Iowa City to reboot racial truth commission after infighting
IOWA CITY, Iowa (AP) — A groundbreaking effort to document and dismantle institutional racism in Iowa’s most liberal city will be paused and relaunched after weeks of conflict among leaders derailed its work.
The City Council in Iowa City voted late Tuesday to suspend the Truth and Reconciliation Commission until April 15, after new members can be appointed to replace three who resigned from the nine-member commission. The council also plans a special meeting with the commission then to iron out how to move forward.
The vote came after hours of public comment that recounted the personality conflicts, distrust, generational divides and tactical disagreements that had erupted over the commission in recent weeks.

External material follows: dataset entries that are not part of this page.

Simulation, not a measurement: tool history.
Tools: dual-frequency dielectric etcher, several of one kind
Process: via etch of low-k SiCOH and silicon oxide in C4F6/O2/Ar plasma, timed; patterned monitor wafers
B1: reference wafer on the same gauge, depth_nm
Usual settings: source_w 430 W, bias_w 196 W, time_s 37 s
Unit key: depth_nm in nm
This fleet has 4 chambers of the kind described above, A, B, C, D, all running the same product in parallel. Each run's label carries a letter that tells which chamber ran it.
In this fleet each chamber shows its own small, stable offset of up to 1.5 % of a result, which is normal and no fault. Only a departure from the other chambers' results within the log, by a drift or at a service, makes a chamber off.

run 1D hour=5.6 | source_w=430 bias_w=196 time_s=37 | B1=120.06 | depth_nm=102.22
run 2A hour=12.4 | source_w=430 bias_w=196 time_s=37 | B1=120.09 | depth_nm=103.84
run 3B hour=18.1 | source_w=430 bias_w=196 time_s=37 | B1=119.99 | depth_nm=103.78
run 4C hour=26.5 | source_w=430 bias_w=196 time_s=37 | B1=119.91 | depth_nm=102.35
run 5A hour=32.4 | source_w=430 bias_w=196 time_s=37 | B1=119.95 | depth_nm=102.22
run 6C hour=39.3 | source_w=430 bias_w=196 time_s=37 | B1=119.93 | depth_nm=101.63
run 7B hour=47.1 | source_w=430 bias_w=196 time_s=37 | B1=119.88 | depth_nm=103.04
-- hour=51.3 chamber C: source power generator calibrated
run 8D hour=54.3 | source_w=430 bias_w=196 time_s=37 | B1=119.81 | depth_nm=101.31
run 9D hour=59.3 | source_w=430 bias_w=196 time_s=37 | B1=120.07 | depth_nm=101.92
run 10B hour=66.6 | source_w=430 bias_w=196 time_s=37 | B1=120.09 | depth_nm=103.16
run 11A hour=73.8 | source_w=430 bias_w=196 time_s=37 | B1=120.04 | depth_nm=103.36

“This grieves me to my core that I, as a Black sitting mayor, have to come before this council and have to ask for a suspension,” Iowa City Mayor Bruce Teague said Tuesday.
Teague said that he still supported the commission’s goals and believed it could bring systemic changes to the city. But he said the commission had become “an unsafe space” for some commissioners of color to participate, including its former chairwoman, and that it needed to make changes before resuming its work.
The council created the commission last year after months of protests calling for racial justice in Iowa City, a college town of 75,000 known for progressive politics but also racial disparities between whites and Blacks in criminal justice, education, and business.
The first of its kind in Iowa, the commission was asked to collect evidence of systemic racism in institutions through public hearings and other fact-finding and make policy recommendations to fix problems. The commission was also to promote truth-telling through art, media and other channels and reconciliation between citizens of color and white residents, who make up 75% of the city. It’s also giving input into how to use a $1 million funding commitment the city made to promote racial equity and social justice.
But the commissioners who were appointed to carry out the work clashed during meetings in recent weeks over its direction, as they started perhaps the most ambitious and difficult inquiry in city history over Zoom.
Iowa City is among several cities across the country, from Providence, Rhode Island, to Evanston, Illinois, that are taking steps to acknowledge past policies that benefited whites over other groups and to promote racial reconciliation or reparations.
The work is just getting underway in many areas and will lead to “uncomfortable conversations,” said Leon Andrews, director of the Race, Equality and Leadership program at the National League of Cities.
“The work is messy. The work is not easy. If it was, we probably would have solved this a long time ago,” he said.
Among the many flashpoints was simply how to conduct meetings in the absence of clear bylaws. Another was the city’s appointment of a white male union leader, Jesse Case, to serve as the group’s facilitator, a move that some commissioners criticized. A third was how much independence the group should have from city government.
Earlier this month, commission chairwoman Royceann Porter stepped down ahead of a planned vote of no-confidence in her leadership, after some commissioners accused her of a bullying style.
Porter, a longtime racial justice activist and now vice chair of the Johnson County Board of Supervisors, said she was falsely accused and treated unfairly by critics on the commission. After Porter resigned as chair, vice chair T’Shailyn Harrington automatically became the chairwoman. Within minutes, commissioners ousted Harrington and elected Mohamed Traore as the new chair.
Harrington resigned, saying meetings had been poorly run and hostile and that she became “collateral damage” due to the infighting between others. Commissioner Tony Currin also resigned, saying the commission needed “a full shutdown and reboot” with changes to improve its oversight and self-governance.
Case, the facilitator, resigned, forfeiting his city contract and complaining the commission had been “set up to fail” without clearer city governance structures.
“In its current condition the commission is doing more harm than good and is unable to chart a path for reconciliation within its own membership, much less the community at large,” the board of the Black Voices Project, a community group which includes Porter, wrote in a letter to the council.
Mayor Teague and some city councilors called for the commission to be temporarily suspended. But some remaining commissioners and activists were incensed, worrying that a suspension would lead to the commission’s demise and arguing the panel could move forward with new leadership until the vacancies are filled.
Traore, the current chairman, said councilors were seeking to exert more control and warned they may face a backlash.
“Community participation in truth and reconciliation will not and should not be completely on your terms,” he said. “It will be on ours. It will be on the people.”